The Grant Park Music Festival is a ten-week classical music concert series held annually in Chicago, Illinois’ Millennium Park.

It features the Grant Park Orchestra and Chorus, along with guest performers and conductors, and is one of the only free outdoor classical-music concert series in the US.

Garrick Ohlsson

Ohlsson Plays Chopin

Program


Juan Pablo Contereras Mariachitlán (10 mins)


Fryderyk Chopin Concerto No. 2 in F minor for Piano & Orchestra (32 mins)

Maestoso
Larghetto
Allegro vivace

Piotr Ilyich Tchaikovsky Capriccio italien (15 mins)

Featuring

  • Grant Park Orchestra
    Grant Park Orchestra

    Grant Park Orchestra

    Orchestra

  • Giancarlo Guerrero
    Welcome Letter from Giancarlo

    Giancarlo Guerrero

    Conductor

  • Garrick Ohlsson
    Garrick Ohlsson

    Garrick Ohlsson

    Piano

Program Notes

Juan Pablo Contreras – Mariachitlán

Juan Pablo Contereras (b. 1987)
Mariachitlán (2016)
Scored for: three flutes including piccolo, three oboes including English Horn, three clarinets including bass clarinet and e-flat clarinet, three bassoons including contrabassoon, four French horns, three trumpets, three trombones, tuba, timpani, percussion, harp, piano, and strings
Performance time: 10 minutes
First Grant Park Orchestra performance.

Mariachitlán (Mariachiland) is an orchestral homage to my birthplace, the Mexican state of Jalisco, where mariachi music originated,” composer Juan Pablo Contreras explains. “The work recounts my experience visiting the Plaza de los Mariachis in Guadalajara, the capital of Jalisco, a place where mariachis play their songs in every corner and interrupt each other to win over the crowd.” To capture this scene, Contreras highlights traditional mariachi instruments such as the trumpet, harp, and violin as soloists, while the strings emulate the strumming of the vihuelas, and the basses evoke the low sonorities of the guitarrones. He also mixes traditional mariachi rhythms, such as the canción ranchera, vals romántico, and son jalisciense. Melodies inspired by the landscapes of Jalisco mingle with city and traffic noises, resulting in a joyful cacophony reminiscent of Charles Ives’s colliding marching bands. At one point, a police whistle attempts to stop the fun, but it’s no use. As the crowd’s chants of “Mariachitlán” grow in intensity, so too does the music, leading to a brilliant finish.

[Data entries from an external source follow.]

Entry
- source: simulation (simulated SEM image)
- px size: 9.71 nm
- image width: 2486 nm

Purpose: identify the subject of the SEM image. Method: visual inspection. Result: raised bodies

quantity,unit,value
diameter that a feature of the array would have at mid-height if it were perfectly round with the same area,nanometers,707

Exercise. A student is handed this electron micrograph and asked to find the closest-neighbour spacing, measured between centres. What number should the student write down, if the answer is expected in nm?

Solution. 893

Mariachitlán won the 2016 Jalisco Orchestral Composition Contest and premiered later that year at the Teatro Degollado in Guadalajara, with Miguel Salmon Del Real conducting the Jalisco Philharmonic Orchestra. Nominated for a 2019 Latin Grammy for Best Arrangement, it stands as Contreras’s most popular orchestral piece, with over 120 performances worldwide to date.

—Katherine Buzard

Fryderyk Chopin – Piano Concerto No. 2

Fryderyk Chopin (1810-1849)
Concerto No. 2 in F minor for Piano & Orchestra, op. 21 (1829)
Scored for: two flutes, two oboes, two clarinets, two bassoons, two French horns, two trumpets, trombone, timpani, solo piano, and strings
Performance time: 32 minutes
First Grant Park Orchestra performance: Aug 17, 1949; Nicolai Malko, conductor; Wanda Paul, piano

Perhaps more than any other composer, Fryderyk Chopin was responsible for the development of modern piano technique and repertoire, exploiting the new capabilities of the instrument as it evolved in the early 19th century. His influence, exemplified by the staying power of his music, is especially remarkable given that he consistently broke the mold of what was expected of a composer at the time. Shirking the model of the virtuoso pianist–composer, Chopin rarely concertized, owing to intense stage fright. He preferred the intimacy of salon concerts to the “inquisitive stare” and “alien faces” of large audiences. Scholars estimate he gave only about 30 public performances in his life, most of them early in his career. 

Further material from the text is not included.